Photo: Example of notario advertising, American Bar Association
Q: I keep seeing advertisements for fast immigration and green card assistance from “notario públicos.” What is a notario público and can one help me with my immigration case?
A: In 2011, A and her husband B hired a notario público to help with their immigration case. Even though A had been deported before, the notario said this would be “no problem.” The notario filled out some immigration forms for A, took her money and gave no receipt. The application was denied because of the prior deportation, and A was sent to Immigration and Customs Enforcement. She then spent years fighting to stay in the United States.
Unfortunately, stories like this are familiar to immigration attorneys. We frequently meet clients who have been badly harmed by fraudulent legal service providers, usually called notarios. Sometimes the damage cannot be fixed. Before you allow someone to help you with your immigration case, please make sure they are authorized to provide legal advice.
For additional advice about choosing an immigration attorney, read my previous post.
Who is allowed to practice immigration law?
In the United States there are only two types of professionals legally allowed to give immigration law advice:
- Licensed attorneys. To find out if an individual is an attorney, check if he or she is licensed through the appropriate state bar organization. Note that because immigration law is national, some attorneys are licensed in different states from the one where they live and practice.
- “Accredited representatives.” To fall in this category, the individual must work for one of the recognized organizations listed here. Services must be provided for free or low cost. If the person is associated with a business, he is probably not an accredited representative.

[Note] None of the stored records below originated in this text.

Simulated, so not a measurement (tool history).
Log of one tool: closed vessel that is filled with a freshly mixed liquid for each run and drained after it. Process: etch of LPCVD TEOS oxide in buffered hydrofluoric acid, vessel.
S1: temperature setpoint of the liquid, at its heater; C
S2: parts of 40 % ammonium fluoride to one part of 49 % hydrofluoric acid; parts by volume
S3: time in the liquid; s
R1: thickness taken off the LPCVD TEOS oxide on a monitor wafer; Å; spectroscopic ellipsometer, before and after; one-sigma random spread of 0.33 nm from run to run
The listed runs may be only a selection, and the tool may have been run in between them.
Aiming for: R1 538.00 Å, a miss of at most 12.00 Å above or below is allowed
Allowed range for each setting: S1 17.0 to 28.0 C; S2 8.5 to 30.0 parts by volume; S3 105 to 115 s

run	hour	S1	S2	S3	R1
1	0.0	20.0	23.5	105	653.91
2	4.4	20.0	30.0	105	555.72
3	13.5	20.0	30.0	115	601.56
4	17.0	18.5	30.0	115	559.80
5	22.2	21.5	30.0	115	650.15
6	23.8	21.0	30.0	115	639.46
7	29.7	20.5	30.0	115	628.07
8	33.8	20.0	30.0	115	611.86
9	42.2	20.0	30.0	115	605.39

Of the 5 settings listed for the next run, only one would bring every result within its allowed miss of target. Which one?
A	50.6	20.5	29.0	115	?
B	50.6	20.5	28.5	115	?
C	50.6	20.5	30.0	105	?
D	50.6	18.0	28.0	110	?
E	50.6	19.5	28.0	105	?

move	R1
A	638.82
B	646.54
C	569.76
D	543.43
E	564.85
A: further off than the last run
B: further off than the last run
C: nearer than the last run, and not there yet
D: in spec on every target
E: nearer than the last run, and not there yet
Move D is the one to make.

Notarios cannot practice immigration law in the United States
In some other countries, a person called a notario is permitted to help with certain types of legal issues. That is not true in the United States. If an individual is not a licensed attorney or accredited representative, he cannot help you with your immigration case.
Warning signs of fraud
If you hear any of the following statements, red flags should go up!
- “I can get your papers fast!” Most family-related immigration benefits cannot be expedited. You should be very skeptical of any claim that a person can make your process go faster than normal.
- “I have special connections with the immigration agency.” An immigration lawyer may have a good working relationship with the local immigration office, but no lawyer should claim that he has special influence with immigration officers.
- “It’s okay if we fudge the truth.” Lying on an immigration application – even a single question – can cause you to be barred from the U.S. for the rest of your life. Never (never, never, never) lie on an application or to an immigration officer.
- “We don’t need a contract.” Before paying anyone to help you with your immigration case, make sure to get a written fee agreement. It should be clear what service you are paying for and the total cost involved.
Have you been a victim of notario fraud?
- Report the notario to your state’s consumer protection agency. Contact information for all 50 states can be found here.
- You may be able to get free legal assistance. The American Immigration Lawyers Association and the American Bar Association have partnered to help victims of notario fraud get pro bono legal representation. They cannot guarantee the availability of an attorney, but this is a good place to start.